My wife don't like our MTD gas string trimmer because she can never get it started.  I can't get it started either, 90% of the time.  I have to take the recoil off it and spin the engine with a drill with a socket chucked in it to get it started.  Then put it back together and it will start with the recoil starter but it has to be run with the choke fully on for the first five minutes to keep it running.  It's been a hard starter since it was new and the carb is non-adjustable.  It runs too lean, I suppose to meet EPA standards.

Well, my wife was at Farm & Fleet the other day and came home with a cordless string trimmer.  I had never even looked at one because I figured a cordless trimmer would be a toy and not have much power.  Wrong.  I used it today, for the first time, to trim some long grass around the shop and wood pile.  I was surprised to find out it has as much (or more) power as the gas one.  I used it for 30 minutes or so and it never did show any signs of the battery going dead or getting discharged.

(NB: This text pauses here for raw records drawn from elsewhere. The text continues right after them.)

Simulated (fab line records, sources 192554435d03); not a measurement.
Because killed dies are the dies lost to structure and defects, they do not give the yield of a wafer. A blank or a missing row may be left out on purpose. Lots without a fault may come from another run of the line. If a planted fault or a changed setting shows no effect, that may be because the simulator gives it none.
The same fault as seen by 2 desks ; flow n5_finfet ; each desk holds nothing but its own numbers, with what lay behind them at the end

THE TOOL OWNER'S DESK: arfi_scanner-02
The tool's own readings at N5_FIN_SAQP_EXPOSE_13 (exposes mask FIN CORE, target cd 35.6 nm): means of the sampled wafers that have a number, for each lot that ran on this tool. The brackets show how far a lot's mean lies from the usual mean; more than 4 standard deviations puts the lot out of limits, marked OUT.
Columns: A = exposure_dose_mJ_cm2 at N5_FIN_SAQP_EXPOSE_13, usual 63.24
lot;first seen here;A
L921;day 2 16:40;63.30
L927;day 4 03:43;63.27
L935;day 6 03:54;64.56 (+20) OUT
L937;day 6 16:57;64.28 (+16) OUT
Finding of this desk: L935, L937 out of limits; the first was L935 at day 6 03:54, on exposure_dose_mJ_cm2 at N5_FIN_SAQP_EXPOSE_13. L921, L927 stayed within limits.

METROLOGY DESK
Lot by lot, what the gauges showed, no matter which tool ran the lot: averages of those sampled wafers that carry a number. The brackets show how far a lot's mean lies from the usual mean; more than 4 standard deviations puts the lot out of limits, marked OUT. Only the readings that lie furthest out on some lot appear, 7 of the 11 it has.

The only downside is that it's kind of heavy compared to the gas trimmer.  But it's ergonomically well designed so it's fairly easy to handle.  It's got a 12ah SLA battery in it that looks identical to the ones in a computer UPS.  The motor is a VERY powerful permanent neo magnet unit.  It's got a little charger that comes with it that puts out 14.5 volts and 400 mA.  When I unpacked it, it took about 1 hour to get the light to go green on the charger.  After using it for 30 minutes today it's been charging for 7 hours and the light is still red.  According to my calculations, 7 hours is 2.8ah.  So if the battery is down to 50% SOC it might take 15 hours or so to fully recharge it.

It says in the instructions to not leave it on the charger all the time.  If the light turns green you're supposed to unplug it and don't charge it again until after it is used some.  It also says to charge it once every 2-3 months in the off-season and do not store it in below freezing temperature.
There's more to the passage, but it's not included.